Martin Keown may have flummoxed Liverpool supporters with his take on Mohamed Salah’s penalty claim against Cardiff City on Sunday.
But there was one opinion that spoke volumes for what Jurgen Klopp and his players are producing this season.
As part of the Arsenal team that, along with Manchester United, dominated the landscape of English football during the late 1990s and early 2000s, BBC Match of the Day pundit Keown knows what it takes to win a championship.
And when discussing the “tortuous” time in between games during a title run-in, the ex-England international expressed his astonishment at the relentless nature of this Reds side.
“Liverpool are a champion team,” he said.

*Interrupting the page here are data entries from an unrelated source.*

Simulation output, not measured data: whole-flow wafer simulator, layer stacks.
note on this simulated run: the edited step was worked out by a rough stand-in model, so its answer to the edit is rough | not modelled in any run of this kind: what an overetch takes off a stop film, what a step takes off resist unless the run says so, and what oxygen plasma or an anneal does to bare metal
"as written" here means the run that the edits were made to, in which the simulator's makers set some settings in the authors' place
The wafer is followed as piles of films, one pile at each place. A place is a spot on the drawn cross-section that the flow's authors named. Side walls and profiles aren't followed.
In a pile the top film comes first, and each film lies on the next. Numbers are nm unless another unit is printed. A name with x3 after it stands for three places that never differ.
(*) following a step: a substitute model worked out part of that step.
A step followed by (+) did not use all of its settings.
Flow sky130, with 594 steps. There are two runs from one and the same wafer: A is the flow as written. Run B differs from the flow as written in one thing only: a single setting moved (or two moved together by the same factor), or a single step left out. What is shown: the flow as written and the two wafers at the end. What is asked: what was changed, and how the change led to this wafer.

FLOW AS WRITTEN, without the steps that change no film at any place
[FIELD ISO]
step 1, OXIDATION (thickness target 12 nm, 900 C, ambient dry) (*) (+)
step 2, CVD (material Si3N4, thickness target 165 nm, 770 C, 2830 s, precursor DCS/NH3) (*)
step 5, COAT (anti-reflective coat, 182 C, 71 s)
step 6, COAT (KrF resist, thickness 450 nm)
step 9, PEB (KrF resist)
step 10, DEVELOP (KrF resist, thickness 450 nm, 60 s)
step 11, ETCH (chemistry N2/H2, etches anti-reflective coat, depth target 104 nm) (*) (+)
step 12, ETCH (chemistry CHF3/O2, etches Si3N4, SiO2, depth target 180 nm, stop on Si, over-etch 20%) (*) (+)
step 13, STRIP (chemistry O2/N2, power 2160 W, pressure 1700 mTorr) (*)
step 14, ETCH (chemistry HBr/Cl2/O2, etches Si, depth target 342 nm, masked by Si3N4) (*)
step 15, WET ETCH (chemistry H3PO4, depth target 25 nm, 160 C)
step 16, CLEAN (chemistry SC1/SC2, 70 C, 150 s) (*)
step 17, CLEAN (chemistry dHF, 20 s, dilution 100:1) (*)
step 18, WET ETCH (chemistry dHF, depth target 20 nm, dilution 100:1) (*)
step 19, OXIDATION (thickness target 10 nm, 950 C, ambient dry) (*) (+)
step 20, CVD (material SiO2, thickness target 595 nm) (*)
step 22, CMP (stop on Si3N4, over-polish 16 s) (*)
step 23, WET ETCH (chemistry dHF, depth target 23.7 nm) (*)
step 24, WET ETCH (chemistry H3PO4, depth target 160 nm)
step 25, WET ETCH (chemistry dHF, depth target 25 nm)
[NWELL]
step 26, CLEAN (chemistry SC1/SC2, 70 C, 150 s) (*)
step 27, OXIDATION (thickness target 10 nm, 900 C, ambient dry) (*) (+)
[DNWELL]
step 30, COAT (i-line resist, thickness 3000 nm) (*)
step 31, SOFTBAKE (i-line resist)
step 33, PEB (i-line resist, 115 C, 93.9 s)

A champion team, yes, but without a trophy to show for it. Yet.
Despite losing just one of 35 Premier League games this season, the Reds still find themselves hoping for favours with Manchester City, two points adrift of the leaders, possessing the ace up the sleeve of their game in hand at neighbours United on Wednesday.
That Liverpool’s solitary defeat was a narrow loss at their title rivals hasn’t been lost on those preparing to pinpoint the precise moment the championship was won and lost.
Klopp doesn’t have any time for such bull***t, as he puts it. Especially when there remains so much still to play for.
The raw facts underline the ongoing achievement of this remarkable Liverpool side.
With 88 points, they already have their highest points tally in Premier League history with three games to play.
Should they beat relegated Huddersfield Town at home on Friday, they will move on to 91 points – a total beaten only by Chelsea in 2005 and 2017, and City last season. All three were crowned champions.
And consider this.
Liverpool will finish on 97 points if they win their remaining games. If they don’t then win the title, it will be the highest points total by any top-flight team in Europe’s leading domestic leagues for a team not finishing top.
At present, that unenviable record is held by Real Madrid, who finished second in Spain with 96 points in 2010.
The team that beat them to the La Liga crown? Pep Guardiola’s Barcelona.
But this Liverpool season hasn’t just been about the numbers, the wins, the incessant back and forth in recent months with City at the top of the table.
It has been about a succession of defining moments, impressive individual displays and, above all, abiding memories.
While not as wild, for want of a better word, as last season, Liverpool have matured into a more rounded team, mean at the back, spiky and hard-working in midfield, and no less dangerous up front. And one packed with bags and bags of character.
The one thing that has rang loudest of all, though, is unity. Unity among the squad, unity among the coaching staff, unity among the supporters, with all three working together.
Rarely has a Liverpool campaign felt so inclusive, a reflection of their manager’s personality. The fans, both at Anfield and on the road, have revelled in it.
Last season’s City team are rightly regarded as English football’s new benchmark, with Guardiola’s men this time around almost reaching those same giddy 100-point heights.
That Liverpool have kept pace with them is truly astonishing.